The Homily I Did Not Preach
Twenty-Fourth Sunday of the Year (C) | Fr Euan Marley focuses on a curious phrase found in the original Greek text of the parable of the Prodigal Son which leads us to find God.
Every three years, the parables of the lost sheep, the lost coin and the prodigal son are read in the church. For me they are bound up with the attack on the twin towers, as this was the Gospel read in every Catholic church, on the Sunday after those attacks. It was my first time in the States, and by Sunday I had managed to make it from Pennsylvania, to Stanford University, where the Dominicans were chaplains. There, in the University Church, I heard this Gospel. I was a guest and did not preach on that day, but I did compose a sermon in my head based on this Gospel. The sermon I heard, did not mention the Gospel at all, but I wanted to know what that Gospel was saying to us.

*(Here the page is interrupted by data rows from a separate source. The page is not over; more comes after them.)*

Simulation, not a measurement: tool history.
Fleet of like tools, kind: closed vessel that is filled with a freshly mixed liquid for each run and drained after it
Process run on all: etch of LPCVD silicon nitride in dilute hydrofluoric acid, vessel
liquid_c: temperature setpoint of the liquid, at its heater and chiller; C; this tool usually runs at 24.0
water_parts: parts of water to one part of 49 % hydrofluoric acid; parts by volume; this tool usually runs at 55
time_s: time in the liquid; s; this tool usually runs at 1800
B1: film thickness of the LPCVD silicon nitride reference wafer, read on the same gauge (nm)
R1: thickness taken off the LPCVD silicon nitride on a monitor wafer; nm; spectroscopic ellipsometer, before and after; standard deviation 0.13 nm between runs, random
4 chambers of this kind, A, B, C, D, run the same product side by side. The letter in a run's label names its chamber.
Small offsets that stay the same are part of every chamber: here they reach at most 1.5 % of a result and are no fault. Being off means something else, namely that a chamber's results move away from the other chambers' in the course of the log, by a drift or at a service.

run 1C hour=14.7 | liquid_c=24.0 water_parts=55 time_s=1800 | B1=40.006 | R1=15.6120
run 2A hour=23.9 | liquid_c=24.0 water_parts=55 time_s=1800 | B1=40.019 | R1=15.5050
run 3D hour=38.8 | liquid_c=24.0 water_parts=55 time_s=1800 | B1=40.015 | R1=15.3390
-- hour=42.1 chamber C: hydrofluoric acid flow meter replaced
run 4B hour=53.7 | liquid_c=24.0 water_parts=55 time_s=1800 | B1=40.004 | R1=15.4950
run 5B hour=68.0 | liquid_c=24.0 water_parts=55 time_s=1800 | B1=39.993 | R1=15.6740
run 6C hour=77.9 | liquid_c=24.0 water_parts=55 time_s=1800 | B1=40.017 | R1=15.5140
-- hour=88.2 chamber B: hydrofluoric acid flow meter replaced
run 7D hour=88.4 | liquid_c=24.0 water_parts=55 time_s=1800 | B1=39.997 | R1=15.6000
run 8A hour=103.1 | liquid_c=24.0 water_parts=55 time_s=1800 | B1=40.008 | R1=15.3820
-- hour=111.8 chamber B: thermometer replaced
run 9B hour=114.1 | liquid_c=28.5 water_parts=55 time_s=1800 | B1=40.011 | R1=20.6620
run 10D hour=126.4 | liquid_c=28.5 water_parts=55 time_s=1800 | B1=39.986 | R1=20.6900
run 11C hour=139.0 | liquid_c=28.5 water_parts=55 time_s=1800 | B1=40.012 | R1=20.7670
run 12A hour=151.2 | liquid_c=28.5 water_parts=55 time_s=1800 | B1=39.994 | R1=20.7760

I answered the question by focusing on a curious phrase in the Greek, which describes the Prodigal Son. Where the translation says, ‘he came to his senses’, the literal translation would be ‘he entered into himself.’
To understand this phrase, it helps to take all three parables together, as they should be. All three parables are about finding. The prodigal son was lost and found, just as the sheep and the coin were. The first two say, what man or what woman would not do this? The two parables prepare for the great parable of the Prodigal Son, which does not begin by saying, ‘What Father would not do this?’ because it is by no means obvious that any father would take the son back in these circumstances. This is how the parables shine light on each other. There are similarities and there are contrasts. The prodigal son, is a bit like the shepherd, in his going out looking for something, in the far country. He is a bit like the woman in his taking money with him. He loses the money and he does not find whatever he was looking for. Then he enters into himself.
If all three are about losing and finding, losing a human being, is quite different from losing a sheep or a coin. It is not that we care more about things than human beings, but losing a human being is a different kind of loss. The prodigal son chooses to be lost. He also chooses to come back. He does not expect to be found again. Taking back someone who has hurt us, can seem a bit like losing ourselves. That is because we don’t understand what it is to be a self. We have to enter into ourselves to find out who we are. Yet the strange paradox of interiority is that it is there, that we find true community. The self is always a relational self. All three parables end with a party. The man and the woman are in fact separated by their external preoccupations. The man endlessly searching for his sheep, the woman for her coin. It is only when they find what they want, that they are able to call in their friends and neighbours to rejoice with them.
The prodigal son enters into himself and remembers his father. The elder son refuses to enter in, the same phrase as used of his brother. You might think it is the house, or the celebration he won’t enter, but it is really himself. Interiority does not separate us from others but unites us. The father explains to the elder son, that he is with him always. ‘All that is mine is yours’. If we pray, we discover the truth of that. He is with us; we have all that we need. We possess what he possesses.
If I had preached, I would have said something like that. That was fifteen years ago, and people were angry, frightened and hurt then. They are angry, frightened and hurt now. If that is to change, it won’t happen through external action, however necessary that is. Wars begin and end in the human heart. That is where we have to go, inside of ourselves, and that is where we will find God. Then we can rejoice, then the party begins.